Problem in understanding the proof of "every nonempty set of natural numbers has a smallest member". I was reading Real Analysis by Royden and Fitzpatrick; there the authors introduced the theorem

Theorem 1:
Every non-empty set of natural numbers has a smallest member.

Then

Proof:
Let $E$ be a non-empty set of natural numbers. Since, the set $\{x\in \mathbb R| ~ x\geq 1\}$ is inductive, the natural numbers are bounded below by $1\;.$ Therefore, $E$ is bounded below by $1\;.$ As a consequence of the Completeness Axiom, $E$ has an infimum; define $c= \textrm{inf}~ E\;.$ Since, $c+1$ is not a lower bound for $E,$ there is an $m\in E$ for which $m\lt c+1\;.$ We claim $m$ is the smallest member of $E\;.$ Otherwise, there is an $n\in E$ for which $n\lt m\;.$ Since, $n\in E, c\leq n\;.$ Thus, $c\leq n\leq m \leq c+1$ and therfore, $m-n\lt 1\;.$ Therefore, the natural number$m$ belongs to the interval $(n,n+1)\;.$ an induction argument shows that for every natural number $n,$ $(n, n+1)\cap \mathbb N= \emptyset\;.$ This contradiction confirms that $m$ is the smallest element.
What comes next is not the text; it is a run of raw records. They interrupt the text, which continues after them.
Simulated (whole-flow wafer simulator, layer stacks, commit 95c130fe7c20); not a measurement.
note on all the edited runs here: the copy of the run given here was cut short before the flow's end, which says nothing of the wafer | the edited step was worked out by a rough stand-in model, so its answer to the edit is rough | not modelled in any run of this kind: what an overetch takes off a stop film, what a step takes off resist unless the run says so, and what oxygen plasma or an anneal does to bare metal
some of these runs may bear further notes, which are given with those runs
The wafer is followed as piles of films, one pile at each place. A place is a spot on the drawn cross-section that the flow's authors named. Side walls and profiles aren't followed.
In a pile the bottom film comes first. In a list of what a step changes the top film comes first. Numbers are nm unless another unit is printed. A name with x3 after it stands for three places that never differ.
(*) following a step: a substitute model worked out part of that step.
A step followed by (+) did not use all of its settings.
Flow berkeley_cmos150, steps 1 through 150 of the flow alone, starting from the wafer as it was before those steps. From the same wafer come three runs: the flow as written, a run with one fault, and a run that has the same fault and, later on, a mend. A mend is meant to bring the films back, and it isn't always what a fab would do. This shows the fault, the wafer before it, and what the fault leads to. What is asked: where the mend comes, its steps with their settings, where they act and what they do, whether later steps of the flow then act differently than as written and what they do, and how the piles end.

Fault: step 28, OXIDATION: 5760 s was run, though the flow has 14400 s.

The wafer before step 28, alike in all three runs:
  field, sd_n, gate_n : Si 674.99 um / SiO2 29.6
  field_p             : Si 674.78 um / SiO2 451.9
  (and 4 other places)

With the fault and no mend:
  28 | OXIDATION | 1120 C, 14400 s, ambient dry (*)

I'm having some problems in conceiving the proof:
$\bullet$  How is the fact $E$ being bounded below by $1$ related to the fact that the set $\{x\in\mathbb R|~x\geq 1\}$ being inductive? I'm not getting that.
$\bullet$ What is the necessity in the proof to show that $E$ is bounded below by $1\;?$ I'm not seeing how it helped the later part of the proof.
$\bullet$ The authors didn't show how $(n, n+1)\cap \mathbb N= \emptyset\;.$ How could I show that?
 A: I suppose that this book defines an "inductive set" to be a set $S$ of real numbers such that $1 \in S$ and if $k \in S$ then $k + 1$ in $S$.
(There is more than one definition of an "inductive set"; see the article in MathWorld.
But this definition seems to be the one that makes sense in this context.)
The fact that the set $\{x\in \mathbb R \mid x\geq 1\}$
is inductive then implies that the natural numbers are a subset of
$\{x\in \mathbb R \mid x\geq 1\}$. Presumably, the book has already shown
that $\{x\in \mathbb R \mid x\geq 1\}$ is bounded below by $1$,
so the natural numbers also are bounded below by $1$.
Regarding why it is important that $E$ is bounded below by $1$,
consider the integers, which are a lot like the natural numbers except
that you can count down indefinitely (not bounded below by $1$) as well as count up. It is easy to construct a subset of the integers with no least element.
Regarding the specific steps of the book's proof, if we ignore this fact about $E$, then we lose the reason by which the book invokes the Completeness Axiom, so we lose the definition of $c$ and we lose every fact that uses $c$.
The authors presumably mean for you to prove that $(n,n+1)\cap\mathbb N = \emptyset$ by induction on $n$ with a base case of $n=1$
(for which you must prove that $(1,2)\cap\mathbb N = \emptyset$)
and an inductive case in which you prove that if
$(n,n+1)\cap\mathbb N = \emptyset$
then $(n+1,n+2)\cap\mathbb N = \emptyset$.
A: Logicians have the notion of begging the question, from the archaic meaning of beg, to assume something you have no right to use or possess. If you say maple syrup is good for you, because it comes from the sap of a tree, you are begging the question: Socrates drank hemlock and it wasn't good for him. I think the proof is correct, but begs the question. The authors assume that somehow you have been able to come upon the real numbers, without ever using that every non-empty set of natural numbers has a least member. And amazingly you are asked to accept that every nonempty set of real numbers with a lower bound has an infimum, while at the same time holding in abeyance until proven, that every nonempty set of natural numbers has a least member. In short, I believe the axiom of completeness is really a theorem, but the theorem you are considering is not really a theorem; it's an axiom.